Birmingham Rep Review: This Delightfully Surprising 'Christmas Carol' Has Puppets, Projections, and a Narrator

★★★★ | As the first snow of 2024 falls across the West Midlands, the perfect time has come for the opening of the Birmingham Rep’s festive production, A Christmas Carol: A Ghost Story. Adapted by Mark Gatiss (returning to the Rep since The Way Old Friends Do) and directed by Adam Penford (hot off the Dear Evan Hansen UK tour), this show is the perfect addition to the ever-growing agglomeration of adaptations of this classic Charles Dickens tale.


As soon as you enter the auditorium, you are welcomed by Paul Wills’ towers of filing cabinets, suitcases, and books trailing the edge of the stage. Two big pillars of suitcases and even more cabinets appear as the office of our protagonist Ebenezer Scrooge, where the story begins and where some of the most interesting (and partly horrifying) projections and illusions take place. 

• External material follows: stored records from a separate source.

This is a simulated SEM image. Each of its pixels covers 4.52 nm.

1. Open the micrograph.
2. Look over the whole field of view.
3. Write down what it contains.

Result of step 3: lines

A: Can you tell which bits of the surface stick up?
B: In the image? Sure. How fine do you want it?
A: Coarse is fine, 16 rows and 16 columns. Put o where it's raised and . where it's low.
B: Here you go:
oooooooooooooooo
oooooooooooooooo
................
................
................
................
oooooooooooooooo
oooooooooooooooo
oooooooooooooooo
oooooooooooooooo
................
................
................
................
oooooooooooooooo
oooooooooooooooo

A Christmas Carol at the Birmingham Rep. Photo Credit: Ellie Kurttz



The story itself of A Christmas Carol: A Ghost Story hasn’t changed from the original Dickensian piece and is relatively easy to follow. It charts a journey through Scrooge’s Past, Present, and Future, embodied as three ghosts who encourage this misanthropic miser to believe that there is a chance of potential redemption for him.


Bringing 19th century London onto the modern-day Birmingham stage are video designers Nina Dunn and Hannah Schlenker’s projections; they are second to none and unlike anything I have ever seen from the Rep. The skyline just above the stage intricately details an eroding ‘Scrooge and Marley’s’ sign; the most simplistic to the most outstanding and horror-worthy illusions all elicited gasps and jumps throughout the whole audience.


Matthew Forbe’s puppetry sprinkled in throughout is spellbinding, from the dementor-esque Anxiety spiralling around the auditorium before the ghosts even appear, to the innocent Want and Ignorance children of Christmas Present mankind’s ’gift’ to the world that follows the ghost underneath his robe. You don’t know when a puppet will show up next and that’s what makes it even better. Even adults who have seen A Christmas Carol told on stage many times and think they have “seen it all” will find themselves delightfully surprised. 



Grace Hogg-Robinson, Mark Theodore (as the Ghost of Christmas Present), and Kalifa Taylor. Photo Credit: Ellie Kurttz



A Christmas Carol is, of course, a well-worn story that we are all familiar with. On Christmas Eve, seven years ago, wealthy old Ebenezer Scrooge witnessed the sudden death of his friend and business partner Jacob Marley. Now on the seventh anniversary of that night, Scrooge has an unexpected visit from him, bound in the chains of consequences from a lifetime of greed. Warning that the same tormented fate awaits Scrooge if he doesn't change, Marley and three other ghostly encounters force Scrooge to confront more of his life than he ever thought he would.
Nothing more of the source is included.